And that’s what we sometimes forget. When these prophets and saints heard God’s voice, usually nobody around them did. When they learned things from God, usually nobody else around them did. In most cases where God spoke to prophets or saints, there were neither eyewitnesses nor ‘ear’ witnesses; no one would be able to verify that the prophet or saint heard or saw anything out of the ordinary.

So what are you to do? Let’s say you’re there, minding your own business, when suddenly you hear God’s voice. It’s clear and it’s distinct and you’re not imagining it.

What do you do?

What makes the prophets and the saints holy is not that they heard God’s voice, but that they responded to it. Even Jonah, who is viewed as somewhat of a wimp for initially running in the opposite direction from the one that God wanted him to, did not doubt that he had heard what he heard. He believed that he had received a message from God and that he had a mission. What makes St. Paul special is not that he heard Christ’s voice, but that he heeded it.

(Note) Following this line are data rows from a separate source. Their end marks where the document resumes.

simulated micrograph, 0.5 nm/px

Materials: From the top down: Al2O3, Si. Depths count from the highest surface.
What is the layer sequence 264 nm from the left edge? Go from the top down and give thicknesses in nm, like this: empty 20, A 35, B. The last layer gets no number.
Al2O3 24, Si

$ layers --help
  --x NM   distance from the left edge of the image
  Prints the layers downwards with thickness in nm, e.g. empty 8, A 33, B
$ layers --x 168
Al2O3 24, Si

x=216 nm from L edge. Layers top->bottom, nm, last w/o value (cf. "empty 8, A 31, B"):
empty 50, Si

More people have heard God’s voice than have responded. More people have been invited than have responded. Those who don’t respond don’t make history. It’s only later that we will learn about all the rejected invitations and the squandered opportunities to become what God had wanted his children to become.

When Joan of Arc heard God’s voice and invitation, she obeyed and made big changes and took big chances. What did the people around her think? They didn’t look at her and see a glowing halo. They saw someone utterly ordinary who was now acting Really Odd.

When Juan Diego saw Our Lady of Guadalupe, he did not doubt what he saw, but what did the people around him see? They saw an ordinary man who was wasting the bishop’s time and acting Rather Oddly. It was only after the others were given concrete signs that they understood that they were dealing with the supernatural.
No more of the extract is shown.